WAF is a great security layer to protect an organization from a wide spectrum of application attacks residing in OSI layer 7. The Imperva device relies on signature-based policies, as well as on a web correlation engine. In addition, the packet inspection can be enhanced with the aid of stream signature policies, which are policy items focused on the stream rather than the HTTP/HTTPS protocol. Imperva can easily match a web user to the requests launched from his client. While the default policy subset is very rich and covers different regulations (e.g., PCI, SOX), there is always an option to create custom policies addressing specific needs. Security alerts are comprehensive of all the necessary details for the analysis, such as connection details, signature triggered, alert type (e.g., Protocol, Profile), severity and followed action (e.g., syslog forward, IP monitoring).
DAM also provides great value to audits and again, the data monitoring policies by default are very rich.
If you don't know exactly what kind of data you store in-house, SecureSphere allows you to actively scan and classify your information, automatically providing you detailed status of the data, which can be further reviewed and finalised by analysts or DBAs. This is also valid for user rights on the data, understanding the level of privileges granted to users and suggesting countermeasures in detailed aggregated charts and reports.
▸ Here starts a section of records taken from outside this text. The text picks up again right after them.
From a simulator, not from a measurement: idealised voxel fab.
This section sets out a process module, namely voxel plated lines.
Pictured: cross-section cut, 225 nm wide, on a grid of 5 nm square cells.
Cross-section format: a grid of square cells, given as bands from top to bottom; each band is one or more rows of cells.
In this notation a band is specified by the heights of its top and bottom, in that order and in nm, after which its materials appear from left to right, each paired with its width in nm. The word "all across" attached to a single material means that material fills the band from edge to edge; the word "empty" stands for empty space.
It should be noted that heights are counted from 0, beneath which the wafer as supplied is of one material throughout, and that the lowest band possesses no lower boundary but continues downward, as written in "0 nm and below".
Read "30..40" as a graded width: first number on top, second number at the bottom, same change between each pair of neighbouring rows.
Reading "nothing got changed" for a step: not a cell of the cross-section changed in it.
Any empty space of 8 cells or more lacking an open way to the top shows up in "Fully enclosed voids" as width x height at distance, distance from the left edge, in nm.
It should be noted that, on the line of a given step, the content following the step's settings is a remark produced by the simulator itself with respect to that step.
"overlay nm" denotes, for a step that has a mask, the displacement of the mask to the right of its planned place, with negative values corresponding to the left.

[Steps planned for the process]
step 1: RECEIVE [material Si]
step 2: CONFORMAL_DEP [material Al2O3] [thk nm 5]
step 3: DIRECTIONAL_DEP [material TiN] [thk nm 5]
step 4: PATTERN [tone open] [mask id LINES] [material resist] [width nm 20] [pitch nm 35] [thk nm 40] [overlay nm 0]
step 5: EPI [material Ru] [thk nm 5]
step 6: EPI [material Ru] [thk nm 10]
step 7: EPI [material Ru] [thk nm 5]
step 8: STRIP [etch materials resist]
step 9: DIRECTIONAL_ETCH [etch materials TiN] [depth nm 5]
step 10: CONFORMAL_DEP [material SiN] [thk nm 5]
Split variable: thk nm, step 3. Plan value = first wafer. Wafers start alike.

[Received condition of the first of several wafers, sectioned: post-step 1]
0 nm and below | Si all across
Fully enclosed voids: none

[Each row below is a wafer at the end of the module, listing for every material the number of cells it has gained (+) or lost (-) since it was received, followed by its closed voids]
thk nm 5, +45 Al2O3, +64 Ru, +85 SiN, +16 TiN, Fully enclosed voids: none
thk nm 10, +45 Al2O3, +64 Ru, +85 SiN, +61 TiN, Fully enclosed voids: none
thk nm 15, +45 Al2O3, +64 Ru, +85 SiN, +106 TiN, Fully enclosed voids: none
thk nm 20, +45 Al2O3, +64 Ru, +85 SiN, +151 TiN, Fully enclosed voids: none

Once under monitoring, the data can be reviewed with an intuitive interface that allows the analyst to drill down, quickly narrowing the scope in a few clicks and focusing the attention only on the relevant queries. Once the pattern is identified, it is even possible to quickly report a detailed status of the findings, as well as generate a report template for future uses. This is on the hot data, what we have available in the management database. The time span can be increased indeterminately with a good retention configuration, combined with a SAN that stores the cold data, partitioned in daily slices and ready to be loaded into a separate database space for archives.
This is brilliant if you think about scalability, for you can obtain a very big archive while preserving system resources and performance. However, to get this configuration, in-depth tuning is needed for several weeks in order to get all relevant metrics (e.g. data stored per day, data spikes, backup speed, link transfer capacity, etc.) and adopt the appropriate customizations.
Audit data can also be correlated with application users by obtaining a detailed match of the database queries executed according to a particular web user’s HTTP requests.
The FAM module allows organizations to continuously audit storages and network shares and keep a detailed record of every file operation across the company. Scans are available also in this context, providing user rights as well as access to the monitored files. A data classification is also possible with the FAM.
All of Imperva’s features are extremely powerful, while a certain degree of knowledge is required to have a solid understanding of the product.